Tuesday, 2 November 2010

The New Leaders Part I

by Tom Heuerman, Ph.D.

Jobs Vacancy, Employment, Employment Jobs

Tenneson is a deep thinker in Orem, Utah. He is a kind soul with a giving spirit. With steely resolve, he struggles mightily to live his life according to the new things he learns from his studies. He is helping people around the world to learn to lead in new ways. Tenneson teaches me to think in new ways.

Bethe is an artist in Kennebunkport, Maine. She is a creative writer, brilliant musician, and a friend to all. She lives simply, has adventure after adventure, and guides middle-aged learners through their Ph.D. programs as they live their passions. Bethe teaches me how to live creatively.

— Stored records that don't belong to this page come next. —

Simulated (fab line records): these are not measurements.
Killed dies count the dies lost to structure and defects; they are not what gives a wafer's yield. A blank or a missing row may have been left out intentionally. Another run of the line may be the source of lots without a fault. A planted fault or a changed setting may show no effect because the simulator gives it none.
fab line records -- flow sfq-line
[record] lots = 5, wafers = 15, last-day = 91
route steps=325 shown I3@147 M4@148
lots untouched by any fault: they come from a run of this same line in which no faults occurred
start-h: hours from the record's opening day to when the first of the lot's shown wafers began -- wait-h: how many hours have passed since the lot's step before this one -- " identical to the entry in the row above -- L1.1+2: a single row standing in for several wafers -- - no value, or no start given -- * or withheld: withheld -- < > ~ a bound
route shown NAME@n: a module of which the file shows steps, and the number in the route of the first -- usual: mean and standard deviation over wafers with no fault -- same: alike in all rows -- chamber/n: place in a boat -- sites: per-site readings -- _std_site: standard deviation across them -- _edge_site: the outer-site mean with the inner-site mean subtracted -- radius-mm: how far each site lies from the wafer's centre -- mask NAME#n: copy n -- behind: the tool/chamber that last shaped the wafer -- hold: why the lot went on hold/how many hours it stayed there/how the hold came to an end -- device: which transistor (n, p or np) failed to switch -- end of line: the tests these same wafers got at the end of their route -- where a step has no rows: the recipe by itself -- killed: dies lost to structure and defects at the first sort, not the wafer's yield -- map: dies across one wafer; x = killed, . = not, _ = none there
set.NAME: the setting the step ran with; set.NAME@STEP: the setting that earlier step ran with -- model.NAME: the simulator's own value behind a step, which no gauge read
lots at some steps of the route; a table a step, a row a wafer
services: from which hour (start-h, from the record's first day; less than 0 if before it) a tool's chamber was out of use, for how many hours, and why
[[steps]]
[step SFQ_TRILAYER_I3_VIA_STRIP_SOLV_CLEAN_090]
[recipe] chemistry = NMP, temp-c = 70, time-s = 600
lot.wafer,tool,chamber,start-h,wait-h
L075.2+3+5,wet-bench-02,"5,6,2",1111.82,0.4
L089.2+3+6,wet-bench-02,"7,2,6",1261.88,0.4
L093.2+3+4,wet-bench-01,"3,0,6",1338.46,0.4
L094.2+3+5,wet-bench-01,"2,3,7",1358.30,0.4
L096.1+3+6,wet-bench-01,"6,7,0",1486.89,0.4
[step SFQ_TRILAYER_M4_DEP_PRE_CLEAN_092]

Richard is a retired corporate executive in Niagara Falls, New York who transformed his leadership style late in his career. He moved from a mechanical approach to managing to leadership focused on relationships with spectacular business results. Today he shares what he learned with others. Richard teaches me how men become human beings.

Tenneson, Bethe, and Richard do not know one another, but they have much in common. They are everyday people living anything but everyday lives. They live their beliefs. Each is part of a movement numbering in the hundreds of millions of people--a movement of awakening that is changing the world. Born of a deep systemic need for authenticity this movement emerged in the 60's, with personal moments of authenticity by women and men who refused to live divided lives.

This movement represents the reassertion of the human spirit and offers hope and light to the discouragement and darkness of so much of today's reality. Our five senses matter again and ethics, spirit, values, quality, and consciousness reassert themselves. The threats to our world and our humanity bring forth resolve and courage that are strengthened by the resistance of those invested in and clinging to the status quo. Millions are choosing authenticity over conformity.

Authors Paul H. Ray and Sherry Ruth Anderson named this group that is changing the world "The Cultural Creatives." Since the 1960's, 26 percent of the adults in the United States--50 million people--have shifted their worldview from a mechanical philosophy of life to an ecological worldview.

Separate research suggests at least as many Cultural Creatives across Europe as in the United States. I believe this movement knows no national boundaries as it was born of the convergence of life's desire to evolve itself and the earth's need for conscious and intentional change if our planet is to be sustainable. The leadership our world needs is emerging from this movement.

These enlightened and evolved people believe in altruism, idealism, and activism. They value authenticity and self-actualization. They take action and are nonlinear learners. They think globally and are spiritual. They reject the wisdom-less dominant culture of materialism, paternalism, social inequity, and are critical of large institutions and government. They are raising the moral standards of our time.

These people are ecological thinkers who are aware and mindful. They detect patterns and surface and examine deep unconscious beliefs. Like a tracker, an ecological thinker practices " . . . intermittent attention, a constant refocusing between minute detail and the whole area around it, between the track and the whole pattern of the woods" (Tom Brown Jr. "The Tracker"). The mind that can see the individual track and the pattern of the woods is a new mind.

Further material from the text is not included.